MICHEL MARTIN, HOST:

We've been asking listeners how the partial government shutdown is affecting them. We have received a lot of responses from federal workers facing eviction to students unable to access federal aid and many others. We're going to hear a couple more of those stories now.

(SOUNDBITE OF ARCHIVED RECORDING)

JOSHUA HENSON: I'm Joshua Henson (ph). I'm transitioning into work as an engineer for the Department of Homeland Security with the Coast Guard, and I live in Washington, D.C. The shutdown put me into a really tenuous place personally and financially. I am transitioning into a new role with federal work for the Coast Guard, something that I've looked forward to for a long time. I went ahead, and I gave my previous employer notice that I would be resigning. And, the very next day, the shutdown happened and threw all of those plans into disarray.
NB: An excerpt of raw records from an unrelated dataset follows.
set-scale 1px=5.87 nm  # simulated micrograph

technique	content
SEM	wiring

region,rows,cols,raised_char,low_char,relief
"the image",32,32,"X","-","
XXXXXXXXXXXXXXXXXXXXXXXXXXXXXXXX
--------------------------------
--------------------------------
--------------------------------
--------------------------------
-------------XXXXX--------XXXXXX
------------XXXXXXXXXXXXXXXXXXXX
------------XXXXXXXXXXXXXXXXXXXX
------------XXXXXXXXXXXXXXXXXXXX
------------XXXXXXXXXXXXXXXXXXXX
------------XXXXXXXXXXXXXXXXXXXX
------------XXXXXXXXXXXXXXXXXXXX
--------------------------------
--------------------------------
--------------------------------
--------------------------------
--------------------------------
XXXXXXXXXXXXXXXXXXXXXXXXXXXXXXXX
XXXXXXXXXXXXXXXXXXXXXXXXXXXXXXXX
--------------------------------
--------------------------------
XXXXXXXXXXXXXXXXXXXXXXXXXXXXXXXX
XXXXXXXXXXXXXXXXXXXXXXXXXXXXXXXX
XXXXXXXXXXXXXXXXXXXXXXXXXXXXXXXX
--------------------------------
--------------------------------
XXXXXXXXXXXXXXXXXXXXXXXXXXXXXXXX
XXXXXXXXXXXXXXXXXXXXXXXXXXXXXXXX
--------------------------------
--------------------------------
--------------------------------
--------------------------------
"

I've heard a lot of talk about how federal workers are going to receive back pay, and this shouldn't really be a big deal for everybody. But people need to understand that there are those of us who are technically unemployed. I have not started work yet. I will not receive back pay. I'm trying to stay optimistic and positive, but I think a lot of people need to recognize that politics and policy is ultimately about people, and we need to remember the people who get caught up in these arguments.

(SOUNDBITE OF ARCHIVED RECORDING)

MATT LOCKE: My name is Matt Locke (ph). I am opening up a meadery in Nashville, Tenn. We'll be the first one in town. But the final hurdle for us is getting our recipes and labels approved. So with the government in shutdown, there's a big question mark as to when we'll actually be able to sell our first bottles. You know, this has been a dream of me and my partners. And, you know, if we run out of money, and we have to go belly-up, I don't even want to think about that.

MARTIN: That was Joshua Henson, a Coast Guard engineer in Washington, D.C., and Matt Locke, a mead maker in Nashville, Tenn.